Condensation occurs when warm and humid air comes in contact with cold surface. This phenomenon occurs naturally as fog, frost or dew, even clouds. The air always contains some water vapour, and the amount it can hold depends on the temperature. And if the air has more water than it can hold, the excess will be released on the cold surface.
As we use heaters in winter the air inside has increased capacity to hold water and we add moisture to it by washing, cooking, cleaning, taking showers even breathing. So the air inside the house is usually more humid than outside and when this moisture-packed warm air comes into contact with a chilly surface, like a window, it cools down quickly and releases the water.
Condensation is mostly evident on windows but it can also occur on or inside external walls, especially uninsulated, in corners and other spots due to thermal bridging, or where there is not much air movement like behind furniture or inside closets.

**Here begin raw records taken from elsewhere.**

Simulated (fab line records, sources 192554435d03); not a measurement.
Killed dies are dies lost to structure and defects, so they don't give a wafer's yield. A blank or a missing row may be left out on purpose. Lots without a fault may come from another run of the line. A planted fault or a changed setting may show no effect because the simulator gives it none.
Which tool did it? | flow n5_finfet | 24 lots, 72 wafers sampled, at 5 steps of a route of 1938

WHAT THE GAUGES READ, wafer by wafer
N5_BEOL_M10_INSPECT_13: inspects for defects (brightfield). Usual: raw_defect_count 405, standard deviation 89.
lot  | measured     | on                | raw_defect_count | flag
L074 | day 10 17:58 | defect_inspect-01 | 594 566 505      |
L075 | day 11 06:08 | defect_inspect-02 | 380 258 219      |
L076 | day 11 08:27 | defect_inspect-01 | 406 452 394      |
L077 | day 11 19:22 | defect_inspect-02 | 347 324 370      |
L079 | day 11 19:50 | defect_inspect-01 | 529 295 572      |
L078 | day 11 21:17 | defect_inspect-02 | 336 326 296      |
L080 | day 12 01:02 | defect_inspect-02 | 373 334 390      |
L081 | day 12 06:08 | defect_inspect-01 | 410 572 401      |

Condensation becomes a problem when the third factor, drying time combines with the two (moist air and cold surface) causing it. If left for too long the moisture can lead to damp, mould and rot and cause damage to the building shell or health problems when mould spores become airborne. Most common areas are bathrooms, laundries and kitchens and most common signs are mould on walls and ceilings and rotting timber frames. Exhaust fans help removing moisture from those rooms, but by extracting warm air into the roof space the problem is not solved just shifted to another area. Excessive condensation in the roof space could lead to rotting timber structure, plaster crumbling and compromised insulation.